Saturday, May 18, 2013
SWALLOWS ABOVE THE POOL
Swallows swooping, gliding, wheeling, and diving in the sunlight air above the Cottage Pool are a summer fixture. Sometimes they're joined by cedar waxwings or chimney swifts. Occasionally a few purple martins stop by for a meal. Come darkness, the bug-rich arena becomes the hunting province of nighthawks and bats.
I especially like watching the tree swallows—though only because I enjoy seeing those blue-green iridescent flashes when bright sunlight at the right angle bounces off the bird's topside feathers. Otherwise, all swifts, swallows, and their kin are the personification of aerobatic grace on the wing—maneuvering at high speed as the chase their prey through the air, twisting, plummeting, hovering, ascending, all managed with mesmerising fluid elegance.

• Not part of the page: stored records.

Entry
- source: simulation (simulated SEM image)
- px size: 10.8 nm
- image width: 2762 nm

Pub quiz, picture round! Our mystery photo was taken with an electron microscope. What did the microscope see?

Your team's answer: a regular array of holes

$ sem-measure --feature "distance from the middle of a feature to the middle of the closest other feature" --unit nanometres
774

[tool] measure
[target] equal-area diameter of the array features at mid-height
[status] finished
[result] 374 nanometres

The photo above—admittedly mediocre—is of perhaps twenty of so rough-winged swallows I watched the other morning. Which, I'll also admit, is mostly an educated guess. To my eye they appeared slightly larger than bank swallows, and lacked the dark breast band. And they weren't white enough on the underside to be immature tree swallows. Plus their flight seemed more gliding and less fluttering. Additional keys to the contrary, rough-winged swallows seems reasonable.